Whereas a 501(c)(4) can have any organizational structure, a 501(c)(3) must be organized as a corporation, unincorporated association, community chest, fund or foundation. A 501(c)(3), except for one that is a private foundation, can engage in limited lobbying but cannot engage in political campaign activity (cannot endorse candidates, cannot spend money on political campaigns, etc). Because of this limitation on political activity, contributions to 501(c)(3) groups are tax-deductible for donors. There is no limit on the amount that a donor can give to a 501(c)(3). As long as the primary purpose of a 501(c)(4) is not political, it can lobby and engage in political activity (can endorse candidates and spend money on political campaigns, although it will be taxed on that amount). Donors can give unlimited amounts to 501(c)(4) groups, but these contributions are not tax-deductible for donors. Neither a 501(c)(3) nor 501(c)(4) group must disclose its donors.

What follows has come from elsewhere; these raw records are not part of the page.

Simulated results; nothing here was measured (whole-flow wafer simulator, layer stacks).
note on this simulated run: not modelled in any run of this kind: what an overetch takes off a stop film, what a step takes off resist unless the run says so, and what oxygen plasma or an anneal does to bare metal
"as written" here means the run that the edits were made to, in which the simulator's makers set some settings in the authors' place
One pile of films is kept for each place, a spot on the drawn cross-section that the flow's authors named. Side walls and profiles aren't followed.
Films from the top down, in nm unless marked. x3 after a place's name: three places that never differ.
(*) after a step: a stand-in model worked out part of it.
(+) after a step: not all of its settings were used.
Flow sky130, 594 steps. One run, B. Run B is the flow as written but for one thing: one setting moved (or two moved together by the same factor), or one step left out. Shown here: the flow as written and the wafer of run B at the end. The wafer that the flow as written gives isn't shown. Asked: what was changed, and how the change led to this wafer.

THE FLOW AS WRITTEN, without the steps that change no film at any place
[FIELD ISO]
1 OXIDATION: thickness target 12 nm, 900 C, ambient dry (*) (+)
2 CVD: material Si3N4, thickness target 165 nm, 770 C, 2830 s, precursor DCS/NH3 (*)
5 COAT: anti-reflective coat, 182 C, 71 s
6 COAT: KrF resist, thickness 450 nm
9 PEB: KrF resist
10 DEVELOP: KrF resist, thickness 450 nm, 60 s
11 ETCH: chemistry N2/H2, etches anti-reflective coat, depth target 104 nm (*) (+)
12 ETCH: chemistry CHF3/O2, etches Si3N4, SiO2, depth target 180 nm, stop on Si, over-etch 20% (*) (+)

An annual information return (Form 990) is required by the IRS for most 501(c) organizations, including 501(c)(4) groups. All funds raised and spent must be disclosed to the IRS on this form. Except in the case of private foundations, donor information is not made public.
The ability to hide donors and receive unlimited money from those donors are why 501(c)(4)s are so appealing to both donors and organizations involved in political activity. They don’t want the public to know who is behind the money. Several 501(c)(4) groups were criticized during the last election cycle due to their claims of being “social welfare” organizations. It seemed evident to most that these claims were invalid and that the primary purpose of these groups was clearly political. Lee Fang names 5 such groups that deserve more IRS scrutiny in a recent posting on the online website of The Nation magazine (read more here). Since the Supreme Court’s Citizens United ruling in January 2010, the number of applications for 501(c)(4) status has increased about 40% each year in 2011 and 2012 (according to the recently released audit of the IRS).
It is ironic that, in a case heard by the Supreme Court in 1986 (FEC v. Massachusetts Citizens for Life), the FEC argued that allowing a loophole for certain 501(c)(4)s involved in political activity would “open the door to massive undisclosed political spending by similar entities and to their use as conduits for undisclosed spending by business corporations and unions”. Surprisingly, the Court had responded that they saw no danger in that happening. Of course, we know that this is in fact what happened. However, in all fairness to the Court, they had made the assumption, based on the law, that there would be full disclosure of donors and amounts donated when that money was used for certain political activities.
Whenever a 501(c)(4), 527 group, or any other group broadcasts certain types of ads, the law requires them to disclose certain information about that ad. One of those pieces of information is where the funds that paid for the ad came from (i.e., who the donors are). However, the FEC rewrote its regulations in 2007, based on an erroneous interpretation of the Supreme Court’s FEC v. Wisconsin Right to Life ruling, and changed the disclosure rules. The FEC rewrote the law passed by Congress requiring full disclosure so that now full disclosure is only required if the donor specifically earmarks his or her donation to be used for these kinds of ads. Obviously, donors can get around disclosure by not earmarking their donations, which very few, if any, ever did in the first place.
Representative Chris Van Hollen of Maryland filed a lawsuit in 2011 against the FEC to force the FEC to rewrite its disclosure rules to what they were before 2007, which was what Congress had intended and had written into law. He won the case in March 2012, but when the FEC appealed that decision, a higher court ruled in the FEC’s favor and the disclosure rules have not been changed.
According to the Center for Responsive Politics, the percentage of outside spending in elections that was not disclosed went from 1% in 2006 to 44% in 2010. Even though the percentage of undisclosed outside spending decreased in 2012 when compared to the overall record-breaking outside spending in this election cycle, the amount of undisclosed outside spending more than doubled from $127 million in the 2010 cycle to over $300 million in the 2012 cycle.